IF HE hadn't been Japan's most powerful politician, Shin Kanemaru would easily have passed for a yakuza crime boss, with his puckered face, snake eyes and gangland crew-cut.
His language is the type you might expect to hear in dark alleys of Tokyo where gangs run illicit sex houses and intimidate people. The other trait Mr Kanemaru shares with Tokyo mob chiefs is getting around town in the back of a big black Mercedes.
There may be deeper reasons, too, why the Japanese media nicknamed this legendary political fixer ``The Don".
Mr Kanemaru has been the unrivalled backroom chief of the ruling Liberal Democrats (being free, evidently, to select Japanese prime ministers at his own pleasure and order them around) and has cultivated contacts in opposition parties and is said to have befriended top crime figures _ the men he seemed to mimic _ to fortify his political power.
Japan's system of government, like Australia's, is called a parliamentary democracy. Shin Kanemaru helps us appreciate the fundamental differences.
Like his predecessors, Mr Kanemaru earned his stripes by being an excellent bagman and manipulator. An ability to raise obscene sums of money to buy and trade influence still remains the decisive criterion for promotion in Japanese politics, ahead of intellectual calibre. It is not hard to see how criminal friends could advance a career.
As the ``shadow shogun" _ the power behind the throne in the world's second richest nation _ Mr Kanemaru got too important to be left out of anyone's political calculations. President Bush rolled out the red carpet for him when he visited the United States this year.
But Shin Kanemaru's underworld links finally caught up with him this week, bringing his career to an effective end. The 78-year-old godfather of politics was hounded into an early retirement by unrelenting public anger over his role in a financial scandal and dealings with the mob.

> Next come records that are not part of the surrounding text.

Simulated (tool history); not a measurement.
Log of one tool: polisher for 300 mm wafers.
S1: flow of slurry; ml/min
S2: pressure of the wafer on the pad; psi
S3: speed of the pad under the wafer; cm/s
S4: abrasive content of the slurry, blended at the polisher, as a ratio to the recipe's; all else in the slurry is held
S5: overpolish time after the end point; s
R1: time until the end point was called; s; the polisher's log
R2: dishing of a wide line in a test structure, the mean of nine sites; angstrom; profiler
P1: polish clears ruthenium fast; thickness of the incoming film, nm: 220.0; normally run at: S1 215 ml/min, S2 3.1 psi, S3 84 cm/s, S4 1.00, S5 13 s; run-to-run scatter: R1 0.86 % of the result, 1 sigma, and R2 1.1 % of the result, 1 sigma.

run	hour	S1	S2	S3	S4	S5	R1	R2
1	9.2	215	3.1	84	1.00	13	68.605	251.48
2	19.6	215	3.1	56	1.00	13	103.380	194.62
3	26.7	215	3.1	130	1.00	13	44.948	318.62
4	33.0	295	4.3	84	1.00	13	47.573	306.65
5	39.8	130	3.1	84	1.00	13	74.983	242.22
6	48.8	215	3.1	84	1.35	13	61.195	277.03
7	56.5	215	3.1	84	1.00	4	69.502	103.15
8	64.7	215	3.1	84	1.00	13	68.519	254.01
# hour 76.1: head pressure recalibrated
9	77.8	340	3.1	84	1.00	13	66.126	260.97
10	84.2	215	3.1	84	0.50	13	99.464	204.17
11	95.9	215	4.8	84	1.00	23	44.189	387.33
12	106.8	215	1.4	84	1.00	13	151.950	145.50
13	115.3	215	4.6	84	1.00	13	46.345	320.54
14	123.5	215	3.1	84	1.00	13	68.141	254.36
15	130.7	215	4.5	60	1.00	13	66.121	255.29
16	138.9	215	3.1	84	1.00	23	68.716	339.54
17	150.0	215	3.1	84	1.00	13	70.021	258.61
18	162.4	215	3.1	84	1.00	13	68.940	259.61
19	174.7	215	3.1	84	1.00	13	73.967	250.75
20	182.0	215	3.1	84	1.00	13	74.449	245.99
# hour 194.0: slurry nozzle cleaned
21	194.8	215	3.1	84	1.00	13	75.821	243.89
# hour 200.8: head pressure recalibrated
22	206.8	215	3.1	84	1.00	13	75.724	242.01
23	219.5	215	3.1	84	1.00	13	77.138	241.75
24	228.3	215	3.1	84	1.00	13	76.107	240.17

His fellow powerbroker, Mr Noboru Takeshita, also seems endangered by the scandal, raising the possibility of Japanese politics losing its two main players in one hit.
It is widely assumed Mr Kanemaru is already a spent force, though you could never be sure. A struggle for succession among younger ruling party bagmen is underway. The new men will carry expectations and hopes of the Japanese public for serious reforms to attack political corruption at the core, to bring Japan's third world political system into line with its first world economy.
If previous scandals are a guide, the Japanese public should not count on promises from politicians to fix the system. Just over three years after the Cabinet of Mr Takeshita had to resign over the Recruit payoffs affair, another scandal is paralysing Japanese decision-makers when the world is looking to them for leaderhip. This fiasco differs from the previous in many ways, most notably in the yakuza factor.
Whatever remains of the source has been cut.